Or am I writing a blog post instead? I'm sure that somehow this relates to looking for a job.
The problem (one of many) is: I love my job right now. A classroom has never held students as wonderful as mine. I have plenty of time to read and write to my heart's content. I get to study another language, which has always been one of my life's goals. I get to know and love Chinese people and culture. And I get to talk with them about some things I think are important to life.
Last night I went to a house on campus where a group of students meet every night to eat dinner together and fellowship. I saw a living example of the kind of brotherly love and fellowship our friend Luke described about 2000 years ago. When I walked in I saw a mouth-watering display of dishes spread out on the table and a group of smiling brothers and sisters waiting to make my day. We stuffed ourselves then sang our hearts out. I learned more Chinese in the few nights I've spent eating with that delightful group than in my many hours spent studying alone and I struggled to keep up with their conversation. I reveled in the joy of the moment and wondered how I could leave this place I love so much.

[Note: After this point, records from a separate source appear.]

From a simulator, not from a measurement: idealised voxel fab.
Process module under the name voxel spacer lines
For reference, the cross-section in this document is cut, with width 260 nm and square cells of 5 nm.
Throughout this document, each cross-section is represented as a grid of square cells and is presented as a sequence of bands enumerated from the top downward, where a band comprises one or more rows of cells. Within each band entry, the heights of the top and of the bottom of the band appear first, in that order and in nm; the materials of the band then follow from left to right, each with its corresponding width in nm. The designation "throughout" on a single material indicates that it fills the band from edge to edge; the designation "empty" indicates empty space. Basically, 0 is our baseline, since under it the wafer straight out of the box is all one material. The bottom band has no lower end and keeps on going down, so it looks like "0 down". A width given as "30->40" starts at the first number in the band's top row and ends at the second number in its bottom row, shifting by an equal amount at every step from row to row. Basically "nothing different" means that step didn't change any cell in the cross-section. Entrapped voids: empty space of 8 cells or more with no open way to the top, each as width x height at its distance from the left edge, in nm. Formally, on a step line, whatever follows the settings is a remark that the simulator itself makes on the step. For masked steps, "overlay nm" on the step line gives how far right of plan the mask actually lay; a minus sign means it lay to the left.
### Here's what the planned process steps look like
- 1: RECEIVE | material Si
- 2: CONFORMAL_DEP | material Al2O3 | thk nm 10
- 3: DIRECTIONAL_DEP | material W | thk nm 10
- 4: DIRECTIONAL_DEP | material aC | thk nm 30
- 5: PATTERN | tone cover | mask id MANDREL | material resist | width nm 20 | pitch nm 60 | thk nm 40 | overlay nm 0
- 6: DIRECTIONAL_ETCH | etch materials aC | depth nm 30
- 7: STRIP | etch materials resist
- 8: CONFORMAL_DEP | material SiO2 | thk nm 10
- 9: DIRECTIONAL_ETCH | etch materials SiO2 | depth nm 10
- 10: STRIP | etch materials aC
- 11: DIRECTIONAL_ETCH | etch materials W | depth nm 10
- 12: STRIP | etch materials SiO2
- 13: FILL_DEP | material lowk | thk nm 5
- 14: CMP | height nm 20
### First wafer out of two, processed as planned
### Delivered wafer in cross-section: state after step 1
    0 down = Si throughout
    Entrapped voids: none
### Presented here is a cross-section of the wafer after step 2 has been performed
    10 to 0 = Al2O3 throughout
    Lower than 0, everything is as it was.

My mind flashes back nine months to Sydney, Australia. Standing at the entrance to security in the Sydney Airport, I didn't think I had the courage to walk through those doors. I couldn't face the thought of leaving my sister behind and going back to China alone. I'll never know how I managed to make my legs work against my every desire.
Then I travel even farther back--ten months to Norman, Oklahoma. The prospect of leaving my family and friends again seemed like the worst idea I'd ever had. I dreaded leaving behind the comfort of their arms. How could I ever have thought of leaving home again? Not a particle in me wanted to be back in China after the summer. I couldn't imagine making it through another year like the one before.
I find it slightly ironic that now I'm having trouble convincing myself that I'll be happy away from China. It has taken hold of my heart in ways I never dreamed of. But I'm reminded of how much I wanted to stay in other places when leaving turned out to be the biggest blessing. Every time I've dragged my feet and dreaded the change I've been proven wrong. Here's hoping that will be true in the future.
"There is nothing like returning to a place that remains unchanged to find the ways in which you yourself have altered"
-Nelson Mandela
3 comments:
Another wonderful post! Yes, indeed, change is frightening and what's familiar is comforting. But you're right to choose to take the plunge out of your comfort zone. I've never regretted doing so and doubt that you will. You'll always find new things to enrich and enthrall you.
You wont be at home for a while miss Katie- you've still got a lot of living left to do (hmm sounds like a song...). Anyways, my point is, wherever you are, your heart will find contentment, inevitably, and where ever your not, you will long for. Thats just sorta... part of it. We are supposed to long for more. More of where we are, more of where we aren't more of what we have or more of what we don't have. As long as your still searching for more, be it here, there, anywhere, its the search that matters. But you know that :)
it's sort of happened like that. sort of.